The Ups and Downs of Hill Workouts

Wednesday was supposed to be the regularly scheduled FastTracks track night but the circuit was in use by another group who were doing blood lactate measurements.

Therefore our coach decided to let us do some hill workouts on a nearby street. Whoopie!

Given that I had cycled there up those very same hills I had an idea what we were in for. They aren’t too steep but they are long and winding (cue Paul McCartney).

Initially we jogged gently to the bottom of the hill where the coach gave us a talk about hill runs.

He said that unless you are training for a hilly race you don’t really need to incorporate regular hill work. Although, if you find you pick up injuries running on tracks for speed then hills are a good alternative.

The aim was to run the hill at two mile pace, less 15-30 seconds. We were going to do half mile up and then jog back. Key to recovery is taking small steps on the way back down so you don’t over stretch you muscles, making the return harder.

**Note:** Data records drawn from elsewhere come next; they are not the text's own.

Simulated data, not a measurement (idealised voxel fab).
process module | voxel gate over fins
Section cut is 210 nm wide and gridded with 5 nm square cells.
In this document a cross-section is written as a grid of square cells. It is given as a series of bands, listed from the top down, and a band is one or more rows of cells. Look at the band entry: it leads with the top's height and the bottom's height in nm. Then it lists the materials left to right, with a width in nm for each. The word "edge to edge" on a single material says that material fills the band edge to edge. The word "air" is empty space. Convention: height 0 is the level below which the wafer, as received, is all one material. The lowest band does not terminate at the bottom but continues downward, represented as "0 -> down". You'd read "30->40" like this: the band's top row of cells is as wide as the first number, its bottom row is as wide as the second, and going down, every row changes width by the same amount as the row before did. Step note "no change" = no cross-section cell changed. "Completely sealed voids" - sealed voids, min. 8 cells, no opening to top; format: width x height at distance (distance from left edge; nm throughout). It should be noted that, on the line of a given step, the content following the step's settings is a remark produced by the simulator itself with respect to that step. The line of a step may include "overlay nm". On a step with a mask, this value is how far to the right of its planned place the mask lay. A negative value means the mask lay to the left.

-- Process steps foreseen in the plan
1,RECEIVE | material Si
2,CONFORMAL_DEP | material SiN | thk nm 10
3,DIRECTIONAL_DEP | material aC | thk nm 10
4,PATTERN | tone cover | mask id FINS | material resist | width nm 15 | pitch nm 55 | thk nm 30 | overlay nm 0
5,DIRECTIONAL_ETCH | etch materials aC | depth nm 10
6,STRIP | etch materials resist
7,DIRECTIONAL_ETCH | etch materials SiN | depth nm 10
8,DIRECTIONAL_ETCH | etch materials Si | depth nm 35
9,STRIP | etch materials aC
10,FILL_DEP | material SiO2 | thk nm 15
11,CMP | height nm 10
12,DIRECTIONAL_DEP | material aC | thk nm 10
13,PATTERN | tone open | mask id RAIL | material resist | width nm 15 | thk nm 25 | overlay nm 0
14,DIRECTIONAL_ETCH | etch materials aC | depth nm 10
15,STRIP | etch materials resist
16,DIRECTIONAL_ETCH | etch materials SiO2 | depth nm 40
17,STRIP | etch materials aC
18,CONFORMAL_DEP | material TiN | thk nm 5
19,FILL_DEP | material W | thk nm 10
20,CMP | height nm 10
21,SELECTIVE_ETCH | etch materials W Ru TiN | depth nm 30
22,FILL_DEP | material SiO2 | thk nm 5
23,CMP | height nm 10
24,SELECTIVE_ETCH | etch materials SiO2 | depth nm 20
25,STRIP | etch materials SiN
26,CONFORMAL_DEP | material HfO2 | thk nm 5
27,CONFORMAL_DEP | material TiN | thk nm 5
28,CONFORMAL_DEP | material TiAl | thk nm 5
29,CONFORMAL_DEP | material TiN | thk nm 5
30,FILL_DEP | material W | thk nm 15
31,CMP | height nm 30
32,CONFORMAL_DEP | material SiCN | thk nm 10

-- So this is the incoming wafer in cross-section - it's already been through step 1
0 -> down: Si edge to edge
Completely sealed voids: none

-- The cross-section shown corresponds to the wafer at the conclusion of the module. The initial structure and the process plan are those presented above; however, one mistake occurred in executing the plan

To ‘warm up’ we ran up the hill slowly to get a measure of what was in store. Then we were told to repeat that seven to eight times! Yikes.

After jogging back down and leaving my bottle at the bottom of the slope, we started the run as a large group (20 or so) but this quite soon thinned out as people fell into their pace groups.

There is one guy in the club that is a real jack-rabbit and he was flying up the hills using three gears; 5k pace, 800m pace and finishing at 400m pace. I could not do that. I did get to chat to him towards the end and to see some of his techniques. Good stuff.

However, by the end of seven reps I did actually finish in second place. Hurrah! By this point I had been ‘lapped’ by our rabbit but only on the last interval.

I then had to ride home from the workout which had run slightly long. By the time I got home it was well into dusk and I’ll have to take lights next time. All in all I rode 25 miles and ran just under six with hills so not a bad days effort.

Come Thursday morning and my regular scheduled run and I had very little oomph left in me. I still managed to get out and do a 3.7 mile run (with some more hills because I’m slightly mad, I guess) but it was a struggle and I only averaged an eight ten pace but picked it up at the end for a 7:08 finish pace. Now to rest for a day.

And eat.


5 thoughts on “The Ups and Downs of Hill Workouts

  1. Chris Adams

    I remember trying to run up a hill in Austria to try and beat my Dad who went up on the chair lift. The idea seemed fairly simple. The lift’s route was up over a nice green slope that was obviously a ski run during the winter.

    For most of the way, I managed to stay ahead, then I found out the hard way the difference between ‘out of breath’ and oxygen deficiency. ‘Out of breath’ is actually down to CO2 build up, rather than lack of oxygen. Your body tells you about it and you’re forced to ease up. Oxygen deficiency gives you no warning until you pass out.

    I forgot to take the altitude into account and, after almost keeling over, I had to walk the last bit and lost the race.

    1. pauldburton Post author

      An interesting story. That hill is clearly larger than most hills that I train on! I don’t tend to have altitude problems on my local runs. They are hilly but not mountainous.

  2. Chris Adams

    It wasn’t too big a hill to climb, but the bottom must have already been at a fairly high altitude. The scariest thing was the subtlety of the effect. None of us had any other breathing problems over the holiday there, even when hiking. It just seemed to be running that I managed to suddenly push it over the edge.